27 July 2007

Junie B. Jones and the Judge

In a controversy-stirring article on Barbara Park's Junie B. Jones books yesterday, the New York Times quoted Elizabeth Bird of Fuse #8: "There are parents who will defend her till their death and those that call her loathsome. It’s unusual to find that sort of divide for early chapter books. They’re just not the sort of books that usually get much attention."

Certainly I hadn't paid attention to this controversy. I had no idea Park's series was unpopular anywhere, nor that its unpopularity focuses on, as the Times would have it, narrative voice. Specifically, Junie B.'s improper use of the past tense in irregular verbs, adverbs, and other grammatical niceties.

Child-development experts have actually studied how young children learn irregular verbs. It's a predictable process that shows them grasping the rules of English grammar ("adding ‘—ed’ to verbs produces the past tense") before moving on to our language's exasperatingly long list of exceptions. Junie B. is a little behind her peers--most kids catch onto common irregular verbs by kindergarten and first grade. But it's those verbs that break the rules, not her.

(For a different quibble with the Times article, see Language Log's objection to its parallel to the phonics v. whole language debate.)

I suspect Junie B.'s detractors actually dislike having to read the books aloud in what sounds like baby talk. All the more reason to make them transition books: "Daddy has to, um, change the paper towel roll now. Do you think you can finish this chapter all by yourself?" But the critics seem to complain that books like Park's confuse readers about proper grammar and lower our standards.

As a test of whether popular children's literature has the power to warp readers' ability to spell, I give you The Real Diary of a Real Boy, by Henry A. Shute:

Father thot i aught to keep a diry, but i sed i dident want to, because i coodent wright well enuf, but he sed he wood give $1000 dolars if he had kept a diry when he was a boy.

Mother said she gessed nobody wood dass to read it, but father said everybody would tumble over each other to read it, anyhow he wood give $1000 dolars if he had kept it. i told him i wood keep one regular if he wood give me a quarter of a dolar a week, but he said i had got to keep it anyhow and i woodent get no quarter for it neither, but he woodent ask to read it for a year, and i know he will forget it before that, so i am going to wright just what i want to in it. Father always forgets everything but my lickins. he remembers them every time you bet.
Shute (shown above) claimed this book was his own childhood diary, but it was fiction. It fits into a literature of "typical" American boyhood that had its highest moments in Thomas Bailey Aldrich's The Story of a Bad Boy, Mark Twain's Tom Sawyer, and Booth Tarkington's Penrod.

Shute published The Real Diary of a Real Boy in 1902, and by 1906 it had gone through twelve printings. For the rest of his life he wrote sequels in the voice of young "Plupy" with titles like Sequil, Brite and Fair, and Chadwick & Shute: Gob Printers (our wirk is equil to none).
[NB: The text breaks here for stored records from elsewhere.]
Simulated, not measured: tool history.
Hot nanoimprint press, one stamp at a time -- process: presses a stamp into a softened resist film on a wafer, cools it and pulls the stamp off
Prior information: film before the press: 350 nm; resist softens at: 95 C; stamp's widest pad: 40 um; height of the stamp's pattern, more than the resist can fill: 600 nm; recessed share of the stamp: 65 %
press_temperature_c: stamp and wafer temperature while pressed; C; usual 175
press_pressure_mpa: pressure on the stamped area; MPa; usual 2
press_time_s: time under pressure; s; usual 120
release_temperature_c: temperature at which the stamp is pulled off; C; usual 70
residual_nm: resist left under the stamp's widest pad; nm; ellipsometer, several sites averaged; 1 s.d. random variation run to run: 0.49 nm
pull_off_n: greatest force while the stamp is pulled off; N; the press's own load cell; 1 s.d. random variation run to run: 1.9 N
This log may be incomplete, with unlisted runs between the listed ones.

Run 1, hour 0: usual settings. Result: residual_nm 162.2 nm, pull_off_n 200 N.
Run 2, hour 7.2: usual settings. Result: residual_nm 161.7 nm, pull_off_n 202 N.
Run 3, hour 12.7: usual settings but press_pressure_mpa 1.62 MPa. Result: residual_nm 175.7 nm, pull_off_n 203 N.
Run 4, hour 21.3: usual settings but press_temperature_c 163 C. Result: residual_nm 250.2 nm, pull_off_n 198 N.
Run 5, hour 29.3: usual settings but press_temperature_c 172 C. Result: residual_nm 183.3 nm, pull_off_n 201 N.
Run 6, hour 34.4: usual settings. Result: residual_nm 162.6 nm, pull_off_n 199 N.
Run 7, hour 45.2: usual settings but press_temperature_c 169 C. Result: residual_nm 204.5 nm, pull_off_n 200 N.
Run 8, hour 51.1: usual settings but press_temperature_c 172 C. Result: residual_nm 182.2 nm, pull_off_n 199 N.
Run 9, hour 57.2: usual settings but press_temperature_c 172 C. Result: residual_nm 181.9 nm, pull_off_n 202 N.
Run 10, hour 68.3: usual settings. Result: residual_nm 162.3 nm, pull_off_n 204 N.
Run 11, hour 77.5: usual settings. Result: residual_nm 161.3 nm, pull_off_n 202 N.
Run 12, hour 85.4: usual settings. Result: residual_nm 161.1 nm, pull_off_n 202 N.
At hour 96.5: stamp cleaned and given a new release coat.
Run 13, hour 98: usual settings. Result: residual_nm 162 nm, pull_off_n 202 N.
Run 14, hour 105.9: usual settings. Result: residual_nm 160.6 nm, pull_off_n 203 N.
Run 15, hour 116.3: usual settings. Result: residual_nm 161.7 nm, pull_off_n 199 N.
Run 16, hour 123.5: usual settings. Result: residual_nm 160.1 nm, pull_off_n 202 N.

Shute (1856-1943) was an educated man: a graduate of Exeter and Harvard who became a municipal judge in New Hampshire. His books were undoubtedly popular. So if a widely read book series with deliberately bad English could really destroy American letters, that would have happened before June B. Jones's critics were born.

2 comments:

Charlotte said...

Goodness, it sounds like Molesworth...

J. L. Bell said...

Molesworth sometimes seems to spell the way he does as a secret schoolboy code, or a way to protest the horrid System. I think Plupy just doesn't know how to spell.